3 down, 1 to go...

May 05, 2006 22:58

Can you believe it? I'm done with my junior year in chemical (freakin) engineering :-P with a side of biochem, pain and torture, if you will... haha, ok well I do have my hardest semester coming up, with MCATs starting it off, and applications to med school to pull my hair out over.. so yeah, let's see.

um, nothing much going on. 5/5/06.. nice date.. hm.. I believe Monday is a certain special day for our family... May 8th.. I'll take any guesses you have, and you'll all be wrong as to why its special!

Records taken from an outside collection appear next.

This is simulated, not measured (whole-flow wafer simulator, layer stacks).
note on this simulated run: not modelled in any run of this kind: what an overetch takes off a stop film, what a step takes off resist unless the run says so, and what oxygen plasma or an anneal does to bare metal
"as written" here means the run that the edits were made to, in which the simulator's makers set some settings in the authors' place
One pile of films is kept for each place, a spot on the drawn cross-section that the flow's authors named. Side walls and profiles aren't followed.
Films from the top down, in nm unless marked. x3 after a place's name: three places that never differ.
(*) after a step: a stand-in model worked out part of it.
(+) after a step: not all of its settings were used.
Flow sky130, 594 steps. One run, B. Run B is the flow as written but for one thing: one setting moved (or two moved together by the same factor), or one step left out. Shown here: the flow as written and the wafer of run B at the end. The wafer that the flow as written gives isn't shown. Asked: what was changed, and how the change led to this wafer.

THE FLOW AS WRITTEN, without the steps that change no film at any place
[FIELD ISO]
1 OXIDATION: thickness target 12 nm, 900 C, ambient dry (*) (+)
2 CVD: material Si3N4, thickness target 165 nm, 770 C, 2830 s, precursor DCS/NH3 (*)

let's see.. going home on Sunday, back here on Friday... then research and studying and applications start like CRAAAZY.. let's see how things go down.

updates to come..

you know, I've been thinking about something of late.. there are all these people in my life.. whom I'd never met before this year, and I just have to wonder what if I had... and then others that I really am thankful I hadn't... no names will be mentioned in either case, of course...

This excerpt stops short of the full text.